People with learning disabilities also face inequalities and problems in the NHS, as well as in a cash-strapped social care system. For instance, since the Mental Capacity Act 2005 came into force, support staff are legally required to support people with learning disabilities to develop their own capacity to make a decision. What we saw in our data was that people with learning disabilities can be proactive in seeking out this support – and we recorded conversations with personal assistants where people wanted to talk about decisions relating to safety, health or simply about future cooking plans. The skills that a personal assistant needs to have are to listen, look out and be responsive to the people they are supporting.

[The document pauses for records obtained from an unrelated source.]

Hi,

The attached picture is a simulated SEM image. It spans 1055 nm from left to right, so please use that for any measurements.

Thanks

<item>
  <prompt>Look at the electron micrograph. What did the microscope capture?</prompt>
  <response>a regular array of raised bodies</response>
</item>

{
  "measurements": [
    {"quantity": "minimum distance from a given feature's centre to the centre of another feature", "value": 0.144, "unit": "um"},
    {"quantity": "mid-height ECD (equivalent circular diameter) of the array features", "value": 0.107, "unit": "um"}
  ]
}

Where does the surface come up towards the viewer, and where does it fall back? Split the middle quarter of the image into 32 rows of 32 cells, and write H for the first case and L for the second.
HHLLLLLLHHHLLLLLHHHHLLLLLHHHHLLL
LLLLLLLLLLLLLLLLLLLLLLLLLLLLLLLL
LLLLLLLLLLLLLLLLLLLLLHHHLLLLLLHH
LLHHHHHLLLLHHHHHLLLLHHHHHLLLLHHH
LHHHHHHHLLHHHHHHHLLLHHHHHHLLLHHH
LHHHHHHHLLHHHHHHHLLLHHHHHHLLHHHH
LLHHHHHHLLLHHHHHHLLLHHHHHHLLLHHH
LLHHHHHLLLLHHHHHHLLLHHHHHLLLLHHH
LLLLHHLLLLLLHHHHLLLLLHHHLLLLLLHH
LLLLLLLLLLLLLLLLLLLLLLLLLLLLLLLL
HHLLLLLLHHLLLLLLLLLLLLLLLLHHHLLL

One of the key messages from our project is that health and social care practices sometimes get stuck. We used the word “institutionalised” for those times when professionals stick to a rigid and inflexible way of doing things, leaving the disabled person without the power to have a voice.

These difficult moments were also highlighted by actors with learning disabilities who helped to interpret our data. Our research benefited from a collaboration with the Misfits Theatre Company in Bristol, showing how sensitive interactions between people with learning disabilities and their personal assistants were often the trigger for good decisions, and giving those with disabilities a feeling of control over their own lives.

But quite small comments can create problems, spoiling an empowering relationship. The theatre company made a brilliant video called A Good Match about their own perspectives and experience of managing relationships with a personal assistant. One of the Misfits actors said: “It’s my house … and I don’t want my (personal assistant) telling me what I can and cannot do.”

After looking at a range of activities that can exclude or include people with learning disabilities, we concluded that inclusion happens when three things come together. Sometimes people with learning disabilities are included because of changes to technology, as in the Open Orchestras approach. At other times, they are included better because of new ways of doing something, or through new skills that they may learn – as actors, or as TV performers.

But at the heart of all this is a new belief in the equal value of people with learning disabilities. This is why we recommend that social care services need to focus less on what people cannot do, but instead promote a genuine belief in what people with learning disabilities can do – with the right support.